2-9.

For each of the following pairs of functions $ f(n) $ and $ g(n) $, determine whether $ f(n) = O(g(n)) $, $ g(n) = O(f(n)) $, or both.

1. $ f(n) = \frac{n^2 - n}{2} $; $ g(n) = 6 n $

Answer: $ g(n) = O(f(n)) $

Solution: Constant factors can be ignored; we only need to pay attention to the 'largest' term. $ n^2 $ outgrows $ n $ as $ n \rightarrow \infty $. Therefore, $ f(n) $ outgrows $ g(n) $.

2. $ f(n) = n + 2\sqrt{n} $; $ g(n) = n^2 $

Answer: $ f(n) = O(g(n)) $

Solution: $ n^2 $ outgrows n. We ignore $ 2\sqrt{n} $ since $ n $ outgrows $ \sqrt{n} $.

3. $ f(n) = n * log (n) $; $ g(n) = \frac{n \sqrt{n}}{2} $

Answer: $ f(n) = O(g(n)) $

Solution: Both sides have a factor of $ n $, so we ignore it. $ \sqrt{n} $ outgrows $ log(n) $, so $ g(n) $ is bigger.

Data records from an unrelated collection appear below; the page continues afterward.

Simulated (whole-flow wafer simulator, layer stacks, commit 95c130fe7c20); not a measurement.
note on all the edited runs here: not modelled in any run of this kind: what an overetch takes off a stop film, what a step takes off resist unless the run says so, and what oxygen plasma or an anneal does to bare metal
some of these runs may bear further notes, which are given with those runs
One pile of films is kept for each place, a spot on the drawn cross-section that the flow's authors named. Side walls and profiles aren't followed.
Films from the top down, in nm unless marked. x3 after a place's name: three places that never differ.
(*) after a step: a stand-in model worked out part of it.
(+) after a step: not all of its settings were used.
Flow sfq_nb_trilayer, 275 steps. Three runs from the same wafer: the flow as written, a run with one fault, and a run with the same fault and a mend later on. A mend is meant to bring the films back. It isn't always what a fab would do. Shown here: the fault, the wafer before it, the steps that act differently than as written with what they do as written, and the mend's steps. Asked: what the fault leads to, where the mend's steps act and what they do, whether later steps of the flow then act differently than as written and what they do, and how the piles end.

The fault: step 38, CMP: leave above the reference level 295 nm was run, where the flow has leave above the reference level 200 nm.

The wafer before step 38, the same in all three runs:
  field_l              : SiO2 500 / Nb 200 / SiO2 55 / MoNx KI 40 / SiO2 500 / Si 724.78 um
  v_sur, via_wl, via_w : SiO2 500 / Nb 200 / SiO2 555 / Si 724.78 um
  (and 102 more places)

4. $ f(n) = n + log(n) $; $ g(n) = \sqrt{n} $

Answer: $ g(n) = O(f(n)) $

Solution: $ n $ outgrows $ \sqrt{n} $.

5. $ f(n) = 2 * log^2(n) $; $ g(n) = log(n) + 1 $

Answer: $ g(n) = O(f(n)) $

Solution: $ log^2(n) $ grows faster than $ log(n) $.

$ \lim_{n \to \infty} \frac{log^2(n)}{log(n)} = \lim_{n \to \infty} log(n) = \infty $

6. $ f(n) = 4n * log(n) + n $; $ g(n) = \frac{n^2 - n}{2} $

Answer: $ f(n) = O(g(n)) $

Solution: $ n^2 $ outgrows $ n * log(n) $.